@Mel, OK… Here you go. Easy answer: No. Reason: login based E-commerce is provably less successful.
That being said, if you really want it…
You can only authenticate Shoppers through a service you write. Assuming they authenticate with said service, you would pass them on to a password protected Shopify site with the password. Implementation of that would be your ticket.
Asking people to authenticate to buy online is akin to asking for ID to buy a Slurpee at 7-Eleven is it not? Limiting access to your online goods is an odd strategy? Whatever works for you… Good Luck
@HB, Perphaps authentication is needed for wholesale accounts or other accounts who recieve special pricing that is not public information.
The cheapest way to do his would be to use “password protect my store” option in the preferences – and then give every customer that same password. You can then create a pretty login page to submit the password for you, and make this solution look a little less ugly.
Of course, there are some obvious disadvantages to this approach, but it could work as a short term experiment until you’re ready to have someone like HB build you a customer management system to control this process seamlessly and effortlessly.

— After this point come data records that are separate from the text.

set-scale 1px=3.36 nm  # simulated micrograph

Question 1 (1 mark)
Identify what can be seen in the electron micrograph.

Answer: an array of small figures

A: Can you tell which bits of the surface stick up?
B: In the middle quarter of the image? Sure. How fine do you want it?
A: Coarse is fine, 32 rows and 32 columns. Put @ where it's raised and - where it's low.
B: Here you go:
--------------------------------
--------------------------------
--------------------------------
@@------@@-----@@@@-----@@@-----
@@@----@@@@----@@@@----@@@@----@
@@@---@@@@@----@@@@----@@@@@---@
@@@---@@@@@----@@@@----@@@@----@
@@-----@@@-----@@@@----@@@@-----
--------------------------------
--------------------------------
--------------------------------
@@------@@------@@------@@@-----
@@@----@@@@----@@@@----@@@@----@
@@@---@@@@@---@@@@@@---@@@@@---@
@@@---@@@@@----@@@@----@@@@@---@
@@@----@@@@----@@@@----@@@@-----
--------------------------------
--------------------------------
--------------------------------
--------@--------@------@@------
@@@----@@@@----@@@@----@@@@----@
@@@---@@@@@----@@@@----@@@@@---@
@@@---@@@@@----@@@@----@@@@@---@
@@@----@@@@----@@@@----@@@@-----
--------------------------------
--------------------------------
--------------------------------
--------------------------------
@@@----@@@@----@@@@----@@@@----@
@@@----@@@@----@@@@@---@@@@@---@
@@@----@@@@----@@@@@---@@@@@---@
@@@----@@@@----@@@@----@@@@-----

It seems like a great niche for app developers, and Jaded Pixel has alluded to there interest in producing such an app,so who knows someday it may be available for the masses
Sure sure sure… it’s no mystery to me or anyone else that some folks prefer private channels for selling goods and services.
If you need private channels, chances are you have a reliable, large, established clientele? Yes? And if so, you can then afford to provide them with online opportunities to purchase items separate from a Public one.
If all of this clientele gets lumped in as one tier of Special why not burn through the extra SKU’s of a separate password protected Shopify store. However if each Special client needs custom pricing, you’re in some trouble. Shopify as a platform charges by the SKU so creating multiple pricing tiers will cost you.
I for one cannot see how the API and 3rd party development will cheapen things for those with Private channel needs. Anyone truly wanting or deserving a special price or deal not available to the unwashed masses will just pick up the phone anyway.
a timely discussion to be reading, as i am currently putting a website together for a small fashion label. i won’t mention the website, as i do not wish to appear spam-like in any form.
anyway, thought i would mention that my (very inexperienced) opinion on this matter, for my client is this:
retail outlets get 50 percent off because they purchase large quantities. therefore, if someone purchase the type of quantity that a retail outlet would purchase, they receive wholesale price, 50 percent reduction.. actually i have yet to investigate whether this is possible.
there is another option of a ‘sales code promo’ especially for retail stores when they purchase from the website, and maybe that is a better idea.
If you have a product 50% off in a public shopify store, then anyone will be able to checkout with that price since almost all client-side protection of that price can be easily circumvented.
So, you create a second store with a password, and you provide the 50% off through store that requires a password.
Now, if someone scores the password, they will get the 50% off pricing, but since they buy large quantities, this should discourage casual attempts to circumvent the pricing.
Seems a shame to have to create a second store, but it is not really that big of deal. In fact, it seems trivial compared to Shopify not being I18n… that sucks the most, especially for stores in Bilingual countries like Canada and most of Europe.
If you have a site that has discounts only for members you may want to consider setting up a discount code, in conjunction with a “member id”.
In this scenario, you would administer your member list outside of Shopify. When you sign up a member you give them the discount code, and record their email address.
It isn’t bulletproof, as people can simply share their member email addresses, but it might be good enough. You can always verify that they really are a member when you process the order.
thanks for comments, i greatly appreciate your viewpoints on the matter.
after making a ‘discount coupon’ for the client’s store,
i noticed that customers need to enter two different checkout pages before they get to enter their discount code.
is there any way for the customer to enter their discount code immediately within the cart section, so they can see the appropriate price before they go to checkout?
edit: upon consideration, i don’t actually know if this will be an issue for retail stores or not. if they are given a discount code in good faith, and the place where they enter the code is clearly described for them, i guess that will be fine.
i am uncomfortable asking questions about e-commerce, and also am hesitant to make any presumptions, as my experience with e-commerce in the ‘real world’ is fairly limited.. and Shopify is an excellent introduction to the world of e-commerce. so, to then question that, seems wrong. i wish to make the note that i am extremely grateful to Shopify and the Shopify community, in case my questions seem impertinent.